Detect Chinese Character in Unicode String
Recently, when trying to convert some directory/file names between Chinese and English, it is necessary to detect if a Unicode string contains Chinese characters. Unfortunately, Chinese language detection, or language detection, is not easy. There are several options:
- Use API of Microsoft Language Detection in Extended Linguistic Services
- Use the Detect API of Microsoft Translator
- Microsoft has a sample C# package for language identification
- Take the character range of East Asia languages (CJK Unified Ideographs (Han), where CJK means Chinese-Japanese-Korean) from the Unicode charts, and detect whether each character is in the range.
- Use Google Chrome’s language detector, since Chrome is open source.

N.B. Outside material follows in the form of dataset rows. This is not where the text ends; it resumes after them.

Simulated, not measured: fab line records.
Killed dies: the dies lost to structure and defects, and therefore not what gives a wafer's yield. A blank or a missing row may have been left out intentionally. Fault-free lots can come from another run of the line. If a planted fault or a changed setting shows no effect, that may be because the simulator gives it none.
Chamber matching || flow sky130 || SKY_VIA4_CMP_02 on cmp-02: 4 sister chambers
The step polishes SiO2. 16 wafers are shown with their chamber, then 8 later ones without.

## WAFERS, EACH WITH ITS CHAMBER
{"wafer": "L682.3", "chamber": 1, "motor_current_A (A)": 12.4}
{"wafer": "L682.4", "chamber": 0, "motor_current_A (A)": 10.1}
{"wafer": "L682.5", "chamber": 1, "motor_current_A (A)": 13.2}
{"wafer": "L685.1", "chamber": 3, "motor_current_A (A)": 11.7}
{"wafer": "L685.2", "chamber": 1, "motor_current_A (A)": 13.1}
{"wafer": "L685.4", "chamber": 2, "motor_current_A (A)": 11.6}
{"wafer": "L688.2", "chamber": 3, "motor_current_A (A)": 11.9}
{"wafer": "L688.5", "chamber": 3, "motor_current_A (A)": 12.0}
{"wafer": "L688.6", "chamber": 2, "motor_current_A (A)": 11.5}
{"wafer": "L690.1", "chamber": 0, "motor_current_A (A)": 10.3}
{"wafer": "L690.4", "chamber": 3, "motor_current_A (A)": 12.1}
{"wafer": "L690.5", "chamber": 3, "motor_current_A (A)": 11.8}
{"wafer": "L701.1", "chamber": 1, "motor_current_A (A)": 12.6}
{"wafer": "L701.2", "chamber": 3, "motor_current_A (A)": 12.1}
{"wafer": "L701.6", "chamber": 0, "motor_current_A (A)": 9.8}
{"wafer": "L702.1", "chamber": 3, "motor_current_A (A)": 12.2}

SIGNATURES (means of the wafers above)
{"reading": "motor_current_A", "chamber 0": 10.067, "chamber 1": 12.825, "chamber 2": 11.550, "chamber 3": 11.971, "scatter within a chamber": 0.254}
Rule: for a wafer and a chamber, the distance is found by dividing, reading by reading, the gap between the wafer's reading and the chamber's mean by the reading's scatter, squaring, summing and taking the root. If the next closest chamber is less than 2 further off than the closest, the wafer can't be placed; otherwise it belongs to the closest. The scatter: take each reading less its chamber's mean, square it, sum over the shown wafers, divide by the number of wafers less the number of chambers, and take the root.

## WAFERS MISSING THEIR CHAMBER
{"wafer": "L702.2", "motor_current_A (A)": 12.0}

These are all practical, but it would be nice if there is a simple stupid solution. Actually .NET has an infamous enum System.Globalization.UnicodeCategory, it has 29 members:
- UppercaseLetter
- LowercaseLetter
- OpenPunctuation
- ClosePunctuation
- MathSymbol
- OtherLetter
- …
And there are 2 APIs accepting a char and returning the char’s UnicodeCategory:
- char.GetUnicodeCategory
- CharUnicodeInfo.GetUnicodeCategory
So, generally, the following extension method detects if a string contains char in the specified UnicodeCategory:
public static bool Any(this string value, UnicodeCategory category) => !string.IsNullOrWhiteSpace(value) && value.Any(@char => char.GetUnicodeCategory(@char) == category);
Chinese characters are categorized into OtherLetter, so the Chinese detection problem can becomes OtherLetter detection.
public static bool HasOtherLetter(this string value) => value.Any(UnicodeCategory.OtherLetter);
The detection is easy:
bool hasOtherLetter = text.HasOtherLetter();
It is not totally accurate for Chinese language, but it works very well to distinguish English string and Chinese string.